Preface: I am just as guilty at this
So, here I am at last, the end of the long 3 months of coding, testing and documenting an application written for 200 employees to use. At last a light at the end of the tunnel, at least I thought. My QA team consisted of 3 users who you could say is the average user base level with regards to new application experiences and they are very familiar with the old way of performing the task this application replaced.
Now a few more users have been added to the mix, immediately after they start to use the application, they approach me with tons of questions. In every case, the questions relate to what the documentation covers on pages 2 and 3… (step by step).
So once again, I bring my thoughts back to what is known as the ‘black hole of manuals’. What entirely is the purpose to us spending hours on end creating user manuals when we ALL know that they will never get looked at? I have come to the general conclusion that us developers generate manuals for one purpose. That purpose seems to be soley for our own amusement. We are all daft enough to think how great and accurate the manuals are and how easy they are to follow.
In the end, they are for sheer reflection. For those who create the program to be able to go back and ask themself years later, what on earth was I thinking to begin with…
I guess the only point to me posting this is to mentally vent… Back to training…
LOL, just answer all questions with “RTFM”.
Vent on!
The neat trick is writing your program so that manuals are unnecessary (or as close to unnecessary as possible). It’s not possible for really sophisticated products, but for training software it should be.
There’s a great story in Tog on Interface – I paraphrase from memory – about a training program that Apple included with the Apple II. There were two versions of the program, one that was designed for monochrome displays and another for color displays. The computer had no way of telling what kind of display it was hooked to, so the first thing the program did was ask the user whether they had a color display.

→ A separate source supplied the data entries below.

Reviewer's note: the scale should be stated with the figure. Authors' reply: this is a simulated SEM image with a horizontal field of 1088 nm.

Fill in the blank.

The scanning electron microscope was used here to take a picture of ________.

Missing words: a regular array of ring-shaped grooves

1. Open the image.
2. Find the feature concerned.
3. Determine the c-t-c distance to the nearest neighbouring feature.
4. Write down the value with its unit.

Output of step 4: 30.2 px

So they tested it on a few users and about 50% of users answered the question incorrectly. The problem is that monochrome displays were usually GREEN or AMBER and the question was displayed as WHITE text on actual color displays. So they rewrote the code so it displayed a bunch of colored circles above the question and rephrased the question: are the circles above displayed in different colors?
Now they had about a 25% error rate. Turns out that some users considered “nearly black” green and “bright” green to be different colors, and so on.
So they displayed three colored circles and asked users if the circles were three different colors. Now they got 100% correct and shipped.
As Tog points out, this was shipping to literally MILLIONS of users, and it’s a TRAINING program. If they screwed it up for even 1% of users, that’s a lot of irate customers on the phone. It seemed like a perfectly simple question, but assuming that it was simple would have been a huge mistake.
Even “typical users” who see a project during development will get too close to the project to be suitable “typical users” for final testing.
The irony to that story and this vent of mine, is that my control factor is a user who is very fond at being a very distinguished ‘spotter’ of issues. Now, granted, 9/10 programs, she nails anything that would be mentioned during initial use of any program I release. This program was so automated and intuitive that she barely had any change requests to make it any easier to use.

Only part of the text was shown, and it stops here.